Opinions Fri, 10 Sep 2010

Reforming Orphanages In Ghana : Some Suggestions

Religion that God our Father accepts as pure and faultless is this: to look after orphans and widows in their distress and to keep oneself from being polluted by the world. James 1:27 (New International Version)

The recent monstrous revelations at the Osu Children’s Home and the Maame Dorkunoo ran-down orphanage must serve as a wake up call for Ghana to initiate policy interventions aimed at ameliorating a national crisis and shame. There is a problem at hand and we cannot choose to remain in a state of denial.

It would be deeply appreciated if the competent authorities could consider the following:

Let’s strengthen the operations of all child support institutions and facilities like the Department of Social Welfare, the National Commission on Children etc.

Let a National Inter-Sectoral Committee of experts explore how Ghana can promptly address all loopholes at the orphanages in the country.

Let’s face it. Most existing facilities meant for the custody and care of orphans in Ghana are in a very deplorable state. Foreign and local volunteers who visit our orphanages, daily, are appalled at the dehumanising conditions at most orphanages. Most of the existing orphanages are overcrowded, filthy and ill managed. There ought to be a major overhaul and rehabilitation of these facilities.

In addition, there is an urgent need to establish more modern public orphanages in Ghana, not only in Accra but also in the regions. Ghana’s Development Partners, I believe, would be more than willing to complement Government efforts if the matter were given the right attention and coordination.

Supervision: The armchair type of supervision from a distant headquarters/office should be a thing of the past. If this were done, there would be a change in attitude towards the running of state orphanages. Enough checks should be put in place to ensure that relief items donated for the upkeep of the children are actually put at the disposal of the inmates.

Government should encourage and push the existing state institutions to aggressively regulate the activities of public and private orphanages in the country.

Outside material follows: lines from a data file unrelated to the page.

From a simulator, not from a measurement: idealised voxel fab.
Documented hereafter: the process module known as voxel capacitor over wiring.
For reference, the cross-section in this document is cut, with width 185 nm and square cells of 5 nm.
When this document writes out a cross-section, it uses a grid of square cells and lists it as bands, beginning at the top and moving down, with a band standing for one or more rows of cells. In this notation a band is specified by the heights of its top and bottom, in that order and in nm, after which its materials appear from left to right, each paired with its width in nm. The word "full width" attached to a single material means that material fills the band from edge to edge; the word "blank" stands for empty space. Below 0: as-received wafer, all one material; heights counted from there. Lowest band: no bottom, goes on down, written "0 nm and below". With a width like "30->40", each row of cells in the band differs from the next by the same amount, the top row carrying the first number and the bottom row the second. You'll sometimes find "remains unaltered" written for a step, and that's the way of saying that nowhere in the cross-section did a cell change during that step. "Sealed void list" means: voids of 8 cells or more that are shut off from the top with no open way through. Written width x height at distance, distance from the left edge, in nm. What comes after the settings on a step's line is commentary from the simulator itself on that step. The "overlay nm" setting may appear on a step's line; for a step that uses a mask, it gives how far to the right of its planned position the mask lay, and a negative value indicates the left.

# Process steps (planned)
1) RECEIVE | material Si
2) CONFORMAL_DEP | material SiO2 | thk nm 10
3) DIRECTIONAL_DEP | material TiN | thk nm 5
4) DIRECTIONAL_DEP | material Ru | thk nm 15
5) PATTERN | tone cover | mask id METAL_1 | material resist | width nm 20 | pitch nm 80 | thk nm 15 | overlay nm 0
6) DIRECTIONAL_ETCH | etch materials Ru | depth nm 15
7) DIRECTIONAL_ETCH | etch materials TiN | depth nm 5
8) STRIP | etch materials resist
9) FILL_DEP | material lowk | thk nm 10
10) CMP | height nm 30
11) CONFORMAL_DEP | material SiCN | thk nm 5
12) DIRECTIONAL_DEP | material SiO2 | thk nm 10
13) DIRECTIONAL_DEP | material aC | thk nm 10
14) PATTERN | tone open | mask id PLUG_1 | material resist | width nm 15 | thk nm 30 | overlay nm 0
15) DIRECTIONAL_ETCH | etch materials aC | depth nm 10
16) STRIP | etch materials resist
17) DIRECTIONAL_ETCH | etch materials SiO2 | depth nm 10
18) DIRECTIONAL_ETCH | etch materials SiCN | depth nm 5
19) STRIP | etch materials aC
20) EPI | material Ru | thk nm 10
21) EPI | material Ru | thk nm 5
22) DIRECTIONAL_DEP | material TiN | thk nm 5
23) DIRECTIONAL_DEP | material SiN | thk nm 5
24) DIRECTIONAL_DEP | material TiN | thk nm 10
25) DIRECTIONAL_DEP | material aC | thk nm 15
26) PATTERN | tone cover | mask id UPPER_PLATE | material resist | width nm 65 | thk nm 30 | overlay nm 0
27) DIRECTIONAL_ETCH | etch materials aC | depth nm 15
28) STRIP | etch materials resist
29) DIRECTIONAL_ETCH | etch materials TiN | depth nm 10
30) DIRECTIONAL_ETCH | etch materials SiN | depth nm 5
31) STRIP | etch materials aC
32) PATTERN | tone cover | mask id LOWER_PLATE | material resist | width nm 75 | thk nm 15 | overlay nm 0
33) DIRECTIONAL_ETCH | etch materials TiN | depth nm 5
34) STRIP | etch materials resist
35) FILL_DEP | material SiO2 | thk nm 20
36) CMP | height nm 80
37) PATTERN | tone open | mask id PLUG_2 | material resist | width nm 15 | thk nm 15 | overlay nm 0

Let’s flush out all the charlatans operating private orphanages without the required facilities and authorization. Some of the private orphanages have deviated from the very essence of their existence (i.e. addressing the welfare needs and well-being of children under their care and custody). The greedy and self-seeking individuals within the sector are rather concentrating all their zeal on raising funds from foreign and local sources for personal satisfaction.

Accelerate On-the-job training for caregivers at our orphanages. Obviously, the staffs at most of the public orphanages are overwhelmed by the enormity of the job. Government may consider some employment drive for more staff at the Homes. We cannot expect much from 3 or 4 women on duty at an orphanage to attend to over 50 crying kids at the same time. More so, some of these caregivers and attendants are largely ignorant of their job description and they are cold-heartedly mean in the treatment of children at the orphanages.

The message ought to be driven home to all Children’s Homes in the country that beyond feeding the children, they are also expected to nurture the kids, with love, to grow and contribute to the larger society. Judging from the mannerisms of some of these children, there is the growing fear by the day that the Homes are just churning out more and more unruly street urchins who might definitely not grow up as law abiding citizens. The System must not be allowed to fail these unfortunate children.

Further a field, the appropriate state agencies should also look into the need for creating more shelter homes for the destitute, the aged, and the mentally and physically challenged.

The recent scandalous revelations are just a tip of the iceberg. In any case, we do not have to wait until a C.N.N. or B.B.C. documentary highlights, on a global screen, our national shame and complicity in the poor handling of orphans and other vulnerable groups in the country. Let’s start a public discussion in official circles, places of worship, in the media etc on how best to save the situation in our orphanages.